Boil the eggs stored at room temperature for approximately 7 minutes, if your eggs are chilled in the fridge boil for 10 minutes.
Peel the eggs and put to one side, I find peeling the eggs while still slightly warm easier, the shell seems to come away easier, the process can benefit for dipping in water as you peel to help loosen the shell if you find the shell sticking to the egg.
Make enough egg wash for the number of scotch eggs you are making, don't add and milk or water to the egg wash just use beaten eggs, it will give better adhesion.
Put your egg wash flour and breadcrumbs into suitable containers of bowls.
Put your Pork Sausage meat into a bowl, and give it a good mix to ensure it is pliable, if you are using a large amount it may be easier to place the sausage meat in a machine bowl and mix for 2 minutes using the beater attachment on slow speed.
Take a boiled egg and roll it in the flour, start one as a time.
Take a suitable amount of your sausage meat and roll and mould it into a ball in your hands, then flatten it between your palms until it reaches a suitable size and thickness to surround the egg.
Place the flattened sausage meat on the bench and place the floured boiled egg on the top
Roll the sausage meat around the egg, then pick it up and manipulate the sausage meat around the egg to bring the edges of the sausage meat together so that the egg is totally encapsulated, ensure that you have a good join where the sausage meat meets.
I find it easier to use a little more sausage meat than is required and end up with this rather strange shape, you may find a different or better technique,
I then just pinch off the excess sausage meat off each side and put the excess meat back into my sausage meat bowl.

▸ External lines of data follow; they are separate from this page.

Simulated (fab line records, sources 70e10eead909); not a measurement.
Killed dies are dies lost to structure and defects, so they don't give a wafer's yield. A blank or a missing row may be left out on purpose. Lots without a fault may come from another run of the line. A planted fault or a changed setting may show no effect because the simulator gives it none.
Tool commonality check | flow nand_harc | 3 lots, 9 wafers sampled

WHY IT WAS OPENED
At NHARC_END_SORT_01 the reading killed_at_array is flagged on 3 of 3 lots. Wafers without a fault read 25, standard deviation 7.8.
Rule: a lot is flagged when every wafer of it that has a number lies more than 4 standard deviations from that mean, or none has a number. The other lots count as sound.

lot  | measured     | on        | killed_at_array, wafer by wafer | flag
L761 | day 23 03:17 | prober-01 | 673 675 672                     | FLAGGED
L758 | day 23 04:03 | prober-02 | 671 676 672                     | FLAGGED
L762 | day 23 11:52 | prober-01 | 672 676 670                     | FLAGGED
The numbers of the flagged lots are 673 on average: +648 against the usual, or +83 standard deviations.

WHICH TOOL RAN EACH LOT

Repeat this process with the rest of your eggs
Roll each sausage covered egg in flour
Repeat this stage with the rest of your eggs.
Take one egg and dip it into the egg wash
Add more eggs and turn the eggs over to ensure they all get a good coating of egg wash.
For this next stage I recommend you coat each egg in the breadcrumbs one as a time taking care to ensure you get a nice even all around the egg.
Repeat the process until all your Scotch Eggs are coated in breadcrumbs.
Now this next stage is by far the most difficult stage, the frying, and we need to pause and consider what it is we are trying to achieve, Our egg is already cooked, but it is now wrapped in raw pork meat. We need to ensure that the pork meat is fully cooked to a minimum of 75°C without over browning the outside breadcrumbs. This is were the skill comes in cooking the sausage meat thoroughly without over browning the breadcrumbs on the outside.
Fry one Scotch Egg alone first to test the temperature cooking time required. I usually set my deep fat fryer to 175°C TO 180°C The temperature you set your fry to will depend on the fryer and the temperature of your sausage meat when placed in the fryer, especially if your Scotch eggs have been made in advance and stored in the refrigerator. 8 to 10 minutes is a good benchmark for the cooking time.
Here we can see in this image the temperature of the sausage meat as close to the surface of the egg has reached 82.9°C which is perfect. It is important to recognize that it is the temperature of the sausage meat around the egg we are interested in and not the core temperature of the egg. However it is important to also understand that the sausage meat must be cooked thoroughly to the surface of the egg.
Here we can see what our scotch egg looks like when cut open, we can see the the sausage meat is evenly cooked and even in colour right through to the surface of the egg. Also notice the nice bright yolk of the egg, a perfect sunny yellow yolk with no dark green ring where it meets the white of the egg.